And if you are not sure what a cryptid is think Loch Ness Monster and Bigfoot…Children love monsters and mysteries. It is possible to write information texts on these weird and wonderful creatures, a bit like Pie Corbett’s Talk for Writing ‘dragons’, simply substitute one for the other.
My absolute favourite book of all time is ‘The Graveyard Book’ by Neil Gaiman.
‘When a baby escapes a murderer intent on killing the entire family, who would have thought it would find safety and security in the local graveyard? Brought up by the resident ghosts, ghouls and spectres, Bod has an eccentric childhood learning about life from the dead. But for Bod there is also the danger of the murderer still looking for him – after all, he is the last remaining member of the family. A stunningly original novel deftly constructed over eight chapters, featuring every second year of Bod’s life, from babyhood to adolescence. Will Bod survive to be a man?’
My older pupils have always loved ghosts and vampires, witches and wizards. This book contains them all plus skillful storytelling that hooks the reader from the very first line. I generally use this with ‘The Night of the Gargoyles’ black and white picture book and give the children chance to make their own clay gargoyles.
The picture is great to use for activating schema before introducing spine-chilling books. It reminds me of the Stephen King book ‘It’ where the clown lures the children into the drains with balloons….I detest clowns!
A spooky, creepy animation which can inspire stories is ‘Alma’…
This topic also gives great opportunities for using the brilliantly tense and shadowy ‘Francis’…
If you are looking for a class novel for Year 4 or 5 and you are just about to go on residential the look no further than ‘Room 13’ by Robert Swindells….this is fabulous for ensuring that the children stay in bed at night…mwah ha ha!!
Any of this author / illustrator’s books will whisk you away to another world and inspire you to create wonderful things…

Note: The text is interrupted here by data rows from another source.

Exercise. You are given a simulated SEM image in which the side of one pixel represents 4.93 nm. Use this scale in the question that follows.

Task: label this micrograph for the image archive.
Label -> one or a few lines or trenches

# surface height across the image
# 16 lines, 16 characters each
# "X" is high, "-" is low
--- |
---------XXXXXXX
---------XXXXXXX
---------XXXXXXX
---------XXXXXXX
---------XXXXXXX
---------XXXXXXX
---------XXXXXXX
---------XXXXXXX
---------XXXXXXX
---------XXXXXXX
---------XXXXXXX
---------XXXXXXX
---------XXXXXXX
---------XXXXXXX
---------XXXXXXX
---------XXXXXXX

We all want somewhere to escape to where anything is possible. My favourite world to inhabit is Terry Pratchett’s Discworld, but for younger pupils Narnia is a great place to start, followed by Hogworts and Middle Earth…
The Legend of King Arthur…
I have always been fascinated by the legend of King Arthur and love the Kevin Crossley-Holland books based on the life of the young king…
My son and I also enjoyed the recent BBC series ‘Merlin’ where John Hurt is the voice of the enslaved dragon. Merlin is a fascinating character who is the inspiration for many famous literary wizards e.g. Dumbledore, Gandalf and can inspire pupils to create powerful magical characters of their own.
Some of the best books to share with children ….
Hopefully there are some ideas to light your fire and keep you on your toes!!
Inspired by the creative potential of the new BFG film (I will let you in to a secret…I could not stand the animated version, his voice grated…!) I have put together a Key Stage 2 topic ‘Fi Fi Fo Fum’ ready to use when we return to school for a new term.
I have used some of these stories already in a ‘Heroes and Monsters’ topic in Year 5/6 and it went down a storm. I have even used some texts with KS1 and EYFS because there are giants everywhere in literature – ‘Jack and the Beanstalk’, ‘The Selfish Giant’ and ‘Harry Potter’ – and across all cultures so they are a concept all children very easily relate to no matter what their age or background.
These are just some of the books that I used. My absolute favourite has to be ‘The Giant book of Giants’ which is a beautiful collection of giant stories from around the world, but the very, very best bit is the enormous 3D poster of a giant that comes with it.
The children love interacting with it…particularly looking up his kilt!!! I have him as a stimulus for writing character descriptions in Year 2 and as a story stimulus for KS2. Children have drawn and labelled their own giant and created stories for the strange objects he carries.
I have used picture like these above, which have led to fantastic discussions on the existence of giants. This can be the stimulus needed for a newspaper article or a persuasive argument.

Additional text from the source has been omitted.